I’m not much of a sports fan. I know the rudimentary concepts of baseball, football, basketball, and hockey, but don’t get too excited about watching any of them. My wife is a bigger sports fan than I am, and so she’s the reason I know when big sporting events are happening.
On February 5th of this year, the television came on, so I knew something big was happening. The New England Patriots were playing the Atlanta Falcons in the 2017 Superbowl. Laura watched the game. I kept poking my head in the room to see what was happening. It wasn’t a pretty sight. The Patriots were getting creamed.
At half time the score was 21-3, and I started hearing grumblings from Laura that she probably wasn’t going to watch much more. And then the score was 28-3, and Laura shut the television off. It was time for bed, and we had work to do the next day. This was a dismal, hopeless situation, and there wasn’t a chance that the Patriots could pull off a win. So why stay up, stressing over each play and each point? It was finished.
Except…when I got up in the morning, I discovered a vastly different story. The Patriots had come from behind to tie the game at 28-28, and the game went into overtime, where the Patriots finished their comeback with a touchdown to win the game 34-28.
After the game was over, Tom Brady appeared in a commercial (pre-recorded, with the intent to air only if the Patriots won) in which he flaunted his brand new SuperBowl ring. There was celebration, the thrill of victory, and there was a great deal of flaunting and taunting.
And speaking of taunting, if the Apostle Paul had been watching the Superbowl, perhaps he would have said, “Where, oh Falcons, is your victory? And where, Atlanta, is your sting?”
Because what happened at the cross, and at the tomb, that first Easter morning, was the biggest upset victory in the history of the entire human race. Never has a team come from so far behind, to win so great a victory.
From the beginning of the human race, death has always been the greatest of enemies – one could even say the most grave of enemies. It was always possible to defeat any other foe. If you were poor, there was the hope of better crops next year. If you were oppressed, there was the hope of an uprising. If you were sick, there was the hope of healing. But there was one enemy you could not defeat. Death. Once you were dead, there was no coming back. The human race was running a disastrous scoreboard against death. Because even those who cheated death, like the child raised from the dead by Elijah, or Lazarus raised by Jesus, eventually succumbed again to the same enemy.
And so we feared this one enemy we could not defeat. Since the dawn of time, humanity has been running on in terror from the day of our death.

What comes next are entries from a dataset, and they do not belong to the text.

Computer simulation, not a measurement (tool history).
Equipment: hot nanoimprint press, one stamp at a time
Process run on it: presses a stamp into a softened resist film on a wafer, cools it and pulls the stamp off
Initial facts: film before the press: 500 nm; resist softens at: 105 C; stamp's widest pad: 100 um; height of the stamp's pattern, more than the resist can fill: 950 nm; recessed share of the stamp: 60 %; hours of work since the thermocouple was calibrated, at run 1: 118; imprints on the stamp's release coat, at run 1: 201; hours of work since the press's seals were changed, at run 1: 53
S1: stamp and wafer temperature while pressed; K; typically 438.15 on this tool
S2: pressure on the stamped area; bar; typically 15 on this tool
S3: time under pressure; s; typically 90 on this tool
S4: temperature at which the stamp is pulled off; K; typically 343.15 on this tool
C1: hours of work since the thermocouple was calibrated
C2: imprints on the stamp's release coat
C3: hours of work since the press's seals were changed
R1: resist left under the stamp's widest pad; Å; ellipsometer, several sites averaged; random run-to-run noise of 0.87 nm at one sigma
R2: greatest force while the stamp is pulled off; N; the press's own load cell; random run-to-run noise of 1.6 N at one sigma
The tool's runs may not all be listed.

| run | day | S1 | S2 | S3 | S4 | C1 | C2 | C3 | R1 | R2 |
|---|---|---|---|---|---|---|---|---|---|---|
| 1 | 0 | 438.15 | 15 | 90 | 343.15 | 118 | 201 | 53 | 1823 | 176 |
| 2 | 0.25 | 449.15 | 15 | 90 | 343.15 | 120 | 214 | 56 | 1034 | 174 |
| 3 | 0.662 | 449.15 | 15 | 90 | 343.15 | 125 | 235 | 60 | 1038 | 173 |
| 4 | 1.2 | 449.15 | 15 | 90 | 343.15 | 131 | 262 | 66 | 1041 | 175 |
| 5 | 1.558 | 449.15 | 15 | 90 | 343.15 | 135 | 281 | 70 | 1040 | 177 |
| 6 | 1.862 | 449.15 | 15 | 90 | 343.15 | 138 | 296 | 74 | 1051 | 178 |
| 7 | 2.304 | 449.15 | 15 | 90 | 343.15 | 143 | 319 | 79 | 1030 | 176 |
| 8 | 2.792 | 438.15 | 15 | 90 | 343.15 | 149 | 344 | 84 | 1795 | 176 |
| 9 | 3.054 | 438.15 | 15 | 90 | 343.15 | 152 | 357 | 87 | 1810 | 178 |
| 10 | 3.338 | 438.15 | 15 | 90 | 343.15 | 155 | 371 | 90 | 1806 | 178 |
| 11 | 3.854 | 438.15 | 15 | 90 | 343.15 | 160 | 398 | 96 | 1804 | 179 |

And then came the ultimate hero. Greater by far than Tom Brady, greater than Superman or Iron Man. The one they called the Christ, the Son of God. If anyone could defeat death, it would be Him. None before had done so many miracles. None had taught with such authority. None had proven so clearly that He had the authority of God at his fingertips – demanding of the winds and the waves that they silence, calling out to raise the dead, and announcing with utter confidence that He was the fulfillment of prophecy from ancient times.
If anyone could win the victory for humanity, it would be Him. If He couldn’t do it, no one could.
And then came the cross. The vicious blows, the cruel scourging, the pounding of nails into flesh, and then – the ultimate disappointment – the great hero breathed his last, and with a declaration of “It is finished,” released his own spirit from his body and gave in to death.
It is finished. Game over. There was no half-time show. There was nothing to see. The people walked away. They turned their faces from him. There was no point in continuing. The people who had waved palm branches went back to their homes and their jobs. Dejected and fearful, the disciples hid behind closed doors. What had promised to be a dramatic victory turned out to be a terrifying defeat.
If it was a football game, the stadium would have emptied. There were no spectators to witness that extraordinary overtime battle that took place within a closed tomb, where Jesus grappled with death.
But as morning broke upon the tomb, and the women came to anoint the dead body of their fallen, defeated hero, something was terribly wrong! The tomb was already opened, and a man in white clothing, whose face glowed brighter than lightning, said to them, “Why are you here in this place of despair and defeat? Don’t you know that no enemy – not even death itself – could defeat Jesus?”
And suddenly, the terribly wrong became terribly right, and the women raced back to the hiding disciples to announce this extraordinary news. A man who was dead, with no prophet to raise him up, threw back the curtains of death and burst forth victorious.
But it’s not just that Jesus rose from the dead; the victory was even greater than that. Lazarus, and all the others who cheated death – each of them succumbed once more to death. But not Jesus! Paul writes in Romans:
Let that sink in. He cannot die again!
But what does that mean for you? What does that mean for me?
Think of it! A resurrection that utterly defeats death for all time! A resurrection to eternal victory beyond the reach of the most terrifying foe we have ever faced.
“Death is swallowed up in victory! Where, Oh death, is your victory? And where, oh grave, is your sting?”
Do you understand the delight in Paul’s heart when he said this? Do you hear the taunting in his voice? No football player, no football fan, ever faced a taunt like this, straight from the mouth of the apostle. Let these words ring in your ears like the joyous, unbridled taunting that they are. Laugh, and rejoice, and lift up your voices in song like you’ve never sung before, because although you will face your own half-time with death, the overtime victory is yours through Jesus Christ!
Christians, dry your flowing tears! Chase away your doubting fears! Look on His deserted grave! Doubt no more His power to save!